ACCC files suit against Google for misleading users on location data collection 

Australia’s Competition & Consumer Commission (ACCC) filed a lawsuit against Google and its Australian subsidiary in 2019 and went ahead to take the search engine giant to Court for making false claims to customers about the gathering and utilization of their private location information on Android smartphones between January 2017 and December 2018.

When Google told some Android phone users that the “Location History” choice was the only account setting impacting whether it gathered, stored, and used individually identifiable data regarding their location, the Court decided in April 2021 that Google had violated Australia’s Consumer Law.

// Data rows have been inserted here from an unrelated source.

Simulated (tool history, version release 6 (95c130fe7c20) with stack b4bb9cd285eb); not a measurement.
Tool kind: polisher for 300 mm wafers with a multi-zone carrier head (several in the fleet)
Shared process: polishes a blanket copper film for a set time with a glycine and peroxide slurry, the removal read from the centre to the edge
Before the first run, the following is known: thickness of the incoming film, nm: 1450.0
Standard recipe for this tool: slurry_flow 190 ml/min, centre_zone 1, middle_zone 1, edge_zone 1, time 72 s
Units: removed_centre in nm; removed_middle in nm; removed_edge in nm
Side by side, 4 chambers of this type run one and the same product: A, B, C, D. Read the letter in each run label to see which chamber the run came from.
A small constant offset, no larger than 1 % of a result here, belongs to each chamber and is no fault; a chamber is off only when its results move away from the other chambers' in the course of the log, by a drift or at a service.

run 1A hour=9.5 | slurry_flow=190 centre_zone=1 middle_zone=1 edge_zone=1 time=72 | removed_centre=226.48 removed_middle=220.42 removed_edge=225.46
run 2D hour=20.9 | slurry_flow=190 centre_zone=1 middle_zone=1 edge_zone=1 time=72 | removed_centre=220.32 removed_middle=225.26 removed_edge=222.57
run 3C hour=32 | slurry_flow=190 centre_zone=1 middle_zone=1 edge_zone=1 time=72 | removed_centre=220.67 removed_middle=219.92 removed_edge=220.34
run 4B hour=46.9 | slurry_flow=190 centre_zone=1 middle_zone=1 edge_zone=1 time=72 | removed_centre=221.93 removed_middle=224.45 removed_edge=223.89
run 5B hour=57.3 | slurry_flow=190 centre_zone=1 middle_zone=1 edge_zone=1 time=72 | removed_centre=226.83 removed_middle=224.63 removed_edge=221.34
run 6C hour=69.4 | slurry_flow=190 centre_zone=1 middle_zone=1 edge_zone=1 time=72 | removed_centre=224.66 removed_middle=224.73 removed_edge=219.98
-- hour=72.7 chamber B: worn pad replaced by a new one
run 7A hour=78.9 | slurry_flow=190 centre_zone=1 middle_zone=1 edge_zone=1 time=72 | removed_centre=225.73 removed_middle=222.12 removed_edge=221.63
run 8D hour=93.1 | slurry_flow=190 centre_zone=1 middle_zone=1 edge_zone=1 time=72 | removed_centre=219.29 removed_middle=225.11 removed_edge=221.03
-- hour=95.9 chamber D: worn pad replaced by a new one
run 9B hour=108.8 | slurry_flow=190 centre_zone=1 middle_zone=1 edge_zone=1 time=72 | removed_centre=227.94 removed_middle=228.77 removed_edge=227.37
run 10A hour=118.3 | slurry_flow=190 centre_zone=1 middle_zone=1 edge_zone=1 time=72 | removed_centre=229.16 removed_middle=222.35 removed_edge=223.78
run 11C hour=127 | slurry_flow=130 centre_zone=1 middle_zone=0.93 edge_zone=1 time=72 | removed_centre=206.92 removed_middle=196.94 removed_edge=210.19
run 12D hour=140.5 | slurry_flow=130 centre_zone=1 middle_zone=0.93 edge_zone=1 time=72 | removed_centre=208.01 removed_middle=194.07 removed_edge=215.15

As the ACCC pointed out in a news release today, a setting named “Web & App Activity” actually allowed Google to collect location data from Android customers and was turned on by default. Hence, a traditional dark pattern.

According to the agency, 1.3 million Google users in Australia are suspected of having viewed a screen that the Court determined violated Consumer Law.

ACCC chair, Gina Cass-Gottlieb, said, “This significant penalty imposed by the Court today sends a strong message to digital platforms and other businesses, large and small, that they must not mislead consumers about how their data is being collected and used.”

Google retained location information even when the setting was disabled 

Even if some users had the “Location History” setting disabled, Google, one of the biggest firms in the globe, was able to preserve the location information obtained through the “Web & App Activity” setting and utilize it to target advertisements to specific users.

Personal location information is critical and significant to some users, and some who viewed the depictions might well have made different decisions regarding the gathering, storage, and utilization of their location data.